I recently read about Charles Handy‘s passing in the Wall Street Journal. Given his age, it isn’t surprising, but it still fills me with sadness. I’ve been reading his books for over 25 years, and they’ve had a profound impact on me and how I view business and leadership. I’ve always appreciated that he saw himself more as a social philosopher than a management guru—an important distinction.
It was clear that he cared deeply about the world and the role business should play in it. While his books often helped you become a better manager or leader, their deeper purpose was to make you a better person and to encourage you to self-reflect. He aimed to educate as much as he sought to instruct. He was also remarkably honest in sharing his personal journey, allowing others to do the same in a field where vulnerability was, at the time, often discouraged.

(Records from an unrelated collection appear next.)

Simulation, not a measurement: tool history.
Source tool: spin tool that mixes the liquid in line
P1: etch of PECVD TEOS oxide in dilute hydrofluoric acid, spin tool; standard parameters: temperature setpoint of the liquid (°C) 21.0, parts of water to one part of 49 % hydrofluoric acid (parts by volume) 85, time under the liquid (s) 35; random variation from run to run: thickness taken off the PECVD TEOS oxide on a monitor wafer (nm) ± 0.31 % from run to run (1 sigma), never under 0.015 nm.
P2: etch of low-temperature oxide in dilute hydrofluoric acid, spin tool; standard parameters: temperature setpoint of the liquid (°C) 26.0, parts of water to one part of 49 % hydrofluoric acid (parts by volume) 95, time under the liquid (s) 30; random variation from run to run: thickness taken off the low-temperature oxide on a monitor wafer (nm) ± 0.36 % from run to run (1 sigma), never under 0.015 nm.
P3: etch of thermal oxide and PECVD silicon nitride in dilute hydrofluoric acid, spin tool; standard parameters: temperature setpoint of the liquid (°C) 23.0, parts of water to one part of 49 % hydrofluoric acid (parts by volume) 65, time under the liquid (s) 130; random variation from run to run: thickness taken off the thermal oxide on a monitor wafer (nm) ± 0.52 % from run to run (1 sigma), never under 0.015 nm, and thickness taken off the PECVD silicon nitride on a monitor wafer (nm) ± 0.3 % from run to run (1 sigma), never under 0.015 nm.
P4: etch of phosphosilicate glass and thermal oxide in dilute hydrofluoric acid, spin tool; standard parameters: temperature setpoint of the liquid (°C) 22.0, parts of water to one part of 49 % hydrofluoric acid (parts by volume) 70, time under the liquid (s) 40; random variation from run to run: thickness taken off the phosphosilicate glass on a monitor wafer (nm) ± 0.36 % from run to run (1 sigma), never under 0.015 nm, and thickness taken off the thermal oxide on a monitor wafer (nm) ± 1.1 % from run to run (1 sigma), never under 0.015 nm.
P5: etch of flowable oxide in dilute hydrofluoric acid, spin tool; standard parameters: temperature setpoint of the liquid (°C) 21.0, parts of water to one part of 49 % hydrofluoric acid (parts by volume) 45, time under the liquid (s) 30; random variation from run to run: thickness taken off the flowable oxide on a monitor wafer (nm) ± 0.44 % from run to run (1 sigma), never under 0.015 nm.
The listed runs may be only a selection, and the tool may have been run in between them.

“Go raibh maith agat as an saol a caith tú linn.” (“Thank you for the life you shared with us.”)
I’ve attached a summary I’ve created of one of his books, and here are a few of my favorite quotes from him:
“A sobering thought is that individuals and societies are not, in the end, remembered for how they made their money, but for how they spent it.”
“… There is no such thing as absolute objective truth. It all depends – on the context, the perspective, and the starting assumptions.”
“If all your experiments with life work out well, then you probably haven’t pushed yourself far enough. There may be lives out there that you could have lived had you dared more.”
“If you continue to ask ‘Why?’ three or four times, you will eventually get to the bottom of someone’s often unconscious motivations.”
“If you feel totally comfortable and in command of your life or work, you may be mistaking the illusion of security for complacency. It is always dangerous to rest on one’s laurels, in private life as in business.”
“We, each of us, die a lot of little deaths in the course of our lives, I reflect. But none of them should deter us from starting again or from using that new start to make amends for anything we did in the past. Be brave; begin your new life now…”
“Two more lessons from life – don’t offer something you don’t really mean, and don’t fish for compliments or reassurance. They may not come.”
“Unless and until we can define what ‘enough’ is for us in terms of money, we will never be truly free – free, that is, to define our real purpose in life. We will, instead, be volunteer slaves to our employer or profession, subordinate to the priorities of others.”
“As with all philosophical questions, there are no right answers, only an investigation of the issues and the challenge to be clear where you stand yourself. If we don’t know where we stand on the big issues of morality and ethics, we lay ourselves open to those who want to impose their definitions on us, or to a laissez-faire attitude of anything goes. Both are dangerous.”